A LUSHLY ROMANTIC NOVEL FROM THE AUTHOR OF CALL ME BY YOUR NAME
Eight White Nights is an unforgettable journey through that enchanted terrain where passion and fear and the sheer craving to ask for love and to show love can forever alter who we are. A man in his late twenties goes to a large Christmas party in Manhattan where a woman introduces herself with three words: "I am Clara." Over the following seven days, they meet every evening at the same cinema. Overwhelmed yet cautious, he treads softly and won't hazard a move. The tension between them builds gradually, marked by ambivalence, hope, and distrust. As André Aciman explores their emotions with uncompromising accuracy and sensuous prose, they move both closer together and farther apart, culminating on New Year's Eve in a final scene charged with magic and the promise of renewal.

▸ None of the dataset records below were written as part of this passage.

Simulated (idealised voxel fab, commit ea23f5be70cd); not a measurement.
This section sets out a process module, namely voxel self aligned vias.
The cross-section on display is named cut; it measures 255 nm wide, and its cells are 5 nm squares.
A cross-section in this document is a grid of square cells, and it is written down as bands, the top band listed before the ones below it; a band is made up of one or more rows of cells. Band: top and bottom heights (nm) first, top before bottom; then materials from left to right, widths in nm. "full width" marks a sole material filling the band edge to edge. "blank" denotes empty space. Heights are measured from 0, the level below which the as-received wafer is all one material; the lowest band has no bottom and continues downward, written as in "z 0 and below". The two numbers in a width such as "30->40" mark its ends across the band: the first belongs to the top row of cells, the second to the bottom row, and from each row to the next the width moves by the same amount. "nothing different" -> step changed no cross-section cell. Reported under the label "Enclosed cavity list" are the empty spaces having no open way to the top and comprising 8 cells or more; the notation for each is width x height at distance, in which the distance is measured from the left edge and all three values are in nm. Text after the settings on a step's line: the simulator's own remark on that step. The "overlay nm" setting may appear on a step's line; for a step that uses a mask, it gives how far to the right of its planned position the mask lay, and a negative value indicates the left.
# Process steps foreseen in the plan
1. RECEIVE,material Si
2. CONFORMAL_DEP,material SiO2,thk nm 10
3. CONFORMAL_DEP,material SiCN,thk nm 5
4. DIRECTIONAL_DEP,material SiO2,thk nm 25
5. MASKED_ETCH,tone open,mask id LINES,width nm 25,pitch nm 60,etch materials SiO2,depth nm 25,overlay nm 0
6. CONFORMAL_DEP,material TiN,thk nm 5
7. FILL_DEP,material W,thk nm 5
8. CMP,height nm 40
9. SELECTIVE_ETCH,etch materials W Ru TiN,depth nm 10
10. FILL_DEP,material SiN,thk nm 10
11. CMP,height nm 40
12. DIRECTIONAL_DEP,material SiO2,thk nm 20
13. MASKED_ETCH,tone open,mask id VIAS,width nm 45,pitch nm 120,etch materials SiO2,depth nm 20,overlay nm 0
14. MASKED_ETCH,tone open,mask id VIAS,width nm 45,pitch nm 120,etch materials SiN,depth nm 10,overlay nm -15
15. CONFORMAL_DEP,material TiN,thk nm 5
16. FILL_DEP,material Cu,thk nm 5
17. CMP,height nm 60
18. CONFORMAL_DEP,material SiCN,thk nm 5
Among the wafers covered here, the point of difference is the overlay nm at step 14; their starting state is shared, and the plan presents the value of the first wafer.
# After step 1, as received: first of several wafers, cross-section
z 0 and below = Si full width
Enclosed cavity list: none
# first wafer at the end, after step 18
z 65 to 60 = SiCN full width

Call Me by Your Name, Aciman's debut novel, established him as one of the finest writers of our time, an expert at the most sultry depictions of longing and desire. As The Washington Post Book World wrote, "The beauty of Aciman's writing and the purity of his passions should place this extraordinary first novel within the canon of great romantic love stories for everyone."
Aciman's piercing and romantic new novel is a brilliant performance from a master prose stylist.
This feverish novel from the author of Call Me by Your Name takes a microscope to a torrid romance cum battle of the sexes between two 20-something New Yorkers. Clara Brunschvicg and the unnamed narrator meet at a swank Christmas Eve party and immediately jockey for position. The ensuing grappling plays out over the course of the seven nights between that party and New Year's Eve. The motor that makes this dual character portrait hum is the narrator's uncertainty about sardonic beauty Clara's murky intentions. Aciman knows these types well, filling their romance with coffees, wealthy friends in Hudson County, and Rohmer film festivals, and he concocts ever more complex scenarios to dramatize the tension and uncertainty. This smart book is rich with the details of how skittish lovers interact. Aciman creates a private vernacular for the two while rarely failing to miss a telling smile or let so much as a line of dialogue go wasted. At times the narrator's wordiness drags particularly when he intersperses the play-by-play of an intense moment with an extended analysis of the scene but, mostly, the novel is taut and entirely authentic.